How do I work best with a paraeducator?

School Me, Please is the advice column where early career educators can come for individualized guidance from seasoned educators who have a passion for mentoring. Have a problem or question for one of our experts to address on the blog? Send it to us via email at

This is my first year teaching, and I just found out that I’m getting a very experienced paraeducator in my class. Am I responsible for supervising her? What are some strategies for us to develop a strong working relationship?

– Seeking Harmony

Dear Seeking Harmony,

Welcome to the profession, and congrats on receiving some support in your classroom! Your forward thinking and concern for the dynamics in this classroom partnership are the first steps to building a strong relationship, so you’re already off to a great start. The key to success is to discuss expectations with each other so that communication is fluid and concise, and that you meet the needs of your learners. 
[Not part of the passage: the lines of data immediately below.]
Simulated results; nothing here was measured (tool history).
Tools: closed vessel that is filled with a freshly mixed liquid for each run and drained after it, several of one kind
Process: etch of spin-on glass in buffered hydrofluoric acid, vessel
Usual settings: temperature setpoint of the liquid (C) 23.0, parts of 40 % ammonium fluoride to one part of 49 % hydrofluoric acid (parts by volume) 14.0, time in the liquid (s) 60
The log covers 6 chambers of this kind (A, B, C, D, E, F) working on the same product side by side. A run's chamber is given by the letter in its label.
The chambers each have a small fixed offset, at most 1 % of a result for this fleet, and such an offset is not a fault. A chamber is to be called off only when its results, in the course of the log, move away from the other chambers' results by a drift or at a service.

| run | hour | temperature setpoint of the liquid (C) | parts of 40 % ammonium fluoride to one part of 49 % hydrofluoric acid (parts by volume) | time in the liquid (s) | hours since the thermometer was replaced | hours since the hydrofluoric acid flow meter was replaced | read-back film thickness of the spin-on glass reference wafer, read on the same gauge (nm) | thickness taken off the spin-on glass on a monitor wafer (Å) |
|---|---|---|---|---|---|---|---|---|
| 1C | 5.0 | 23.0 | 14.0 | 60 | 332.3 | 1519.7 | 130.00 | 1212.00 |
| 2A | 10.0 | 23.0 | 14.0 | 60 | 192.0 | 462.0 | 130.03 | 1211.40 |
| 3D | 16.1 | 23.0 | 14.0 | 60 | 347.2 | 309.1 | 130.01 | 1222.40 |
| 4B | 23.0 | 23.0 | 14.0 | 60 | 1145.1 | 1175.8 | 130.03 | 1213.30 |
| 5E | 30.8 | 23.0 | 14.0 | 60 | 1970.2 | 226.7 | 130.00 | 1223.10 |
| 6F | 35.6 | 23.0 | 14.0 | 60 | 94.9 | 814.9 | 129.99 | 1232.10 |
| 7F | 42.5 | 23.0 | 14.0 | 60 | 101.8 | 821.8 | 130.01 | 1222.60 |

Here are some strategies to support this partnership:

  • Get to know your classroom paraprofessional partner. Why? Because Good Communication + Teamwork = Student Success.
  • Make sure all team members know about students’ accommodations and modifications. Everyone should also be fully aware of annual goals, including Individualized Education Programs (IEP)
  • Find a way to plan together as much as possible and use active listening strategies (encourage, clarify, and validate) while planning.
  • Develop tools that you and your paraprofessional partner can routinely use with students and discuss them together- even if it’s only for two minutes at the end of a busy day. 
  • Acknowledge the contributions of all team members. 
  • Advocate with your paraprofessional partner to have access to professional development activities that are offered to teachers, and be sure to share what you learn so that you both grow from the experience and apply new learning.

In sum, your paraprofessional and you are a team. Keep the communication flowing as much as possible and own the work together, and you both will move mountains with your students!